Friday, April 16, 2021

seeing the nega -- a means of birur or a din?

Is seeing something through a telescope the same as seeing it in person?  Is seeing though a microscope or through eyeglasses the same as seeing with one's own eyes?  Nafka mina for many halachos, e.g. seeing ervah, seeing ner chanukah in a window, electric light for havdalah, seeing moon through a window for kiddush levana, etc.

The gemara (Chulim 10b) discusses what the source for the din of chazakah is.  The gemara brings proof from our parsha:

מנא הא מלתא דאמור רבנן אוקי מילתא אחזקיה אמר רבי שמואל בר נחמני אמר ר' יונתן אמר קרא ויצא הכהן מן הבית אל פתח הבית והסגיר את הבית שבעת ימים דלמא אדנפיק ואתא בצר ליה שיעורא אלא לאו משום דאמרינן אוקי אחזקיה

When the kohen walks out of the house afflicted with a nega to declare it tamei, how does he know that the nega that he saw is still there?  Maybe in the few seconds or minutes it took for him to walk out the nega vanished?  It must be that we rely on chazakah.

Asks the Rogatchover (Shu"T #13): maybe the kohen took out a telescope or put on a better pair of glasses and can see that the nega is still there?  

Q.E.D. that seeing means seeing with your own two unaided eyes, not seeing through some instrument.

Yesh lachkor: is there a din that the kohen must see the nega in order to declare it tamei, or is seeing the nega just a means of birur to determine that the nega is actually there?

The Mishna in Negaim (3:1 and see Mishna Achrona there) tells us that only a kohen has the power to declare a nega tamei or tahor, but if the kohen is am ha'aretz and doesn't know the difference, he can be coached by a talmid chacham and told "Say tahor," or "Say tamei."  

Compare the Rambam's formulation with Rashi:

Rambam Hil Tzaraas 9:2

כיצד כהן שאינו יודע לראות החכם רואהו ואומר לו אמור טמא והכהן אומר טמא. אמור טהור והכהן אומר טהור

Rashi Archin 3a:

 שאינו בקי. י] והולך תלמיד חכם ישראל ורואה עמו ואומר לו אמור טמא והוא אומר טהור והוא אומר שהטומאה והטהרה תלויה במאמר הכהן והכי תניא בת"כ: 

The Rambam writes that החכם רואהו ואומר לו , the talmid chacham who is a yisrael sees the nega and just tells the kohen what to say. Rashi, however, writes הולך תלמיד חכם ישראל ורואה עמו , that the kohen has to actually see the nega along with the talmid chacham.  

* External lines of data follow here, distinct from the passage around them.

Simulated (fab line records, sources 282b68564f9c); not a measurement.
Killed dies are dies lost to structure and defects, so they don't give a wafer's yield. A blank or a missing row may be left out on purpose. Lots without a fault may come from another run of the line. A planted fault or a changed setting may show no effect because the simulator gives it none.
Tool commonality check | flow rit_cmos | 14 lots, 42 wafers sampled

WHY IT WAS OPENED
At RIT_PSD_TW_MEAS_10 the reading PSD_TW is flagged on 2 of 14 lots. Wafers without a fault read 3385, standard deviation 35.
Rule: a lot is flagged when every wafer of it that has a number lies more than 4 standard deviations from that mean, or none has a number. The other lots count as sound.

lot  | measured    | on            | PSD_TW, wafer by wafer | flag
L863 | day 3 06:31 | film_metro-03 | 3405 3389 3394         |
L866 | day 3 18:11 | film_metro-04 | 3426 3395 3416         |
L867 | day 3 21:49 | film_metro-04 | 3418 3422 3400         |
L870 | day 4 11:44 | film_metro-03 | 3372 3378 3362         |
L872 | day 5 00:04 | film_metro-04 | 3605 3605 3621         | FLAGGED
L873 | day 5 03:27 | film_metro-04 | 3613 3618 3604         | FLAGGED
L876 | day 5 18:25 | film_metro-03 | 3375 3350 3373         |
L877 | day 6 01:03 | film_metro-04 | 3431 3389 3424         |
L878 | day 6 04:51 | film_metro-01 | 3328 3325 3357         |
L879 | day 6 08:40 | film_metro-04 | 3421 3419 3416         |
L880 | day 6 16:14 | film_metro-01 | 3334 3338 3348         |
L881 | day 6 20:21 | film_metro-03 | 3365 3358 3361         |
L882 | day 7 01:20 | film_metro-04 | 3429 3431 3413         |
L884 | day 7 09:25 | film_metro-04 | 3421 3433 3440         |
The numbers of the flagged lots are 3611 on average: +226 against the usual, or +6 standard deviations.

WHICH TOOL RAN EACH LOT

According to the Rambam, seeing the nega is just a means of birur -- it is just a means to an end.  So long as somehow the kohen knows the nega is there, that's sufficient.  According to Rashi, there is a chiyuv for the kohen to actually see the nega, eyes on.  It's not about what he knows -- it's what he sees that matters.

The Rogatchover's proof should hinge on this machlokes.  If one assumes that all that is needed is birur, than a yisrael standing by the door and telling the kohen that the nega is still there, or the kohen himself seeing it though a telescope, should also work.  However, if actual seeing is required, then a telescope may not be sufficient.

1 comment:

  1. isn't the Rogatchover's question anachronistic, set against "Chuli[n] 10b"? and the "yisrael standing by the door" begs the question: can >he<, the yisrael, use glasses, or not? the acceptable instrumentality of >his< "unaided" eyes does not certify "a telescope" in the hands of the priest; "eyes on" might still apply.

    mi-yasoom...pi'kei'ach o iveir, Shemos 4:11*, suggests natural vision only shall be in play, while im-yotzeir ayin, 94:9, offers allowance for forming vision (as in Rav Soloveitchik's tzelem Elokim's creativity), through glasses perhaps, or a telescope.

    *just ahead of 4:15, where Moshe will put words in Aharon's mouth, like "Negaim (3:1" and the Rambam (and Malachi 2:7, malach).